Hello twenty-eleven! {and goodbye forever twenty-ten, I hated you for the most part} I welcome you with open arms; full of anticipation and hopes for a better year. A year ago today was a good day and one of my last for a long while. It was the last day I spent with a family I loved, cherished and adored. If I had only known I would have hugged them a little tighter, a little longer and told them all how much I truly cared.
Hoppin' John
a history
Throughout the coastal South, eating Hoppin' John on NY day is thought to bring a prosperous year filled with luck. The peas are symbolic of pennies or coins, and a coin is sometimes added to the pot or left under the dinner bowls. On the day after New Year's Day, leftover "Hoppin' John" is called "Skippin' Jenny" and further demonstrates one's frugality, bringing a hope for an even better chance of prosperity in the New Year. During the late Middle Ages, there was a tradition of eating beans on New Year's Day for good luck in parts of France and Spain. The European tradition mixed with an African food item to become a New World tradition.

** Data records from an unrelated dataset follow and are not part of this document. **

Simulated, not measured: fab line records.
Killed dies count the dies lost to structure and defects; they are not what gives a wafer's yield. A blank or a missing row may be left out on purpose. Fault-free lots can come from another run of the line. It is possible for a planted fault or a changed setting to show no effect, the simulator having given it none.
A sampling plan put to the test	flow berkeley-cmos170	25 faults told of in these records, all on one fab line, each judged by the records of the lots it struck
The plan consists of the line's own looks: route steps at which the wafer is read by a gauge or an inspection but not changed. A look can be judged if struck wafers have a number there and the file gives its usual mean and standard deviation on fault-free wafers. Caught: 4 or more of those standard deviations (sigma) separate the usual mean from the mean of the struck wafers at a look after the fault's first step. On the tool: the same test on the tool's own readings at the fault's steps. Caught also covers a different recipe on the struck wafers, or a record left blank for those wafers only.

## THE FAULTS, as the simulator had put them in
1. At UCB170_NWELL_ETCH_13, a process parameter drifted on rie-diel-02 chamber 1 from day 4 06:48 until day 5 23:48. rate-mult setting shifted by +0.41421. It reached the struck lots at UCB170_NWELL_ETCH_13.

One tradition common in the Southern USA is that each person at the meal should leave three peas on their plate to assure that the New Year will be filled with Luck, Fortune and Romance.
{cornbread and greens not photographed due to my forgetfulness}
Eat poor that day, eat rich the rest of the year.
Rice for riches and peas for peace.
- Southern saying on eating a dish of Hoppin' John on New Year's Day
"We had a promise made, we were in love."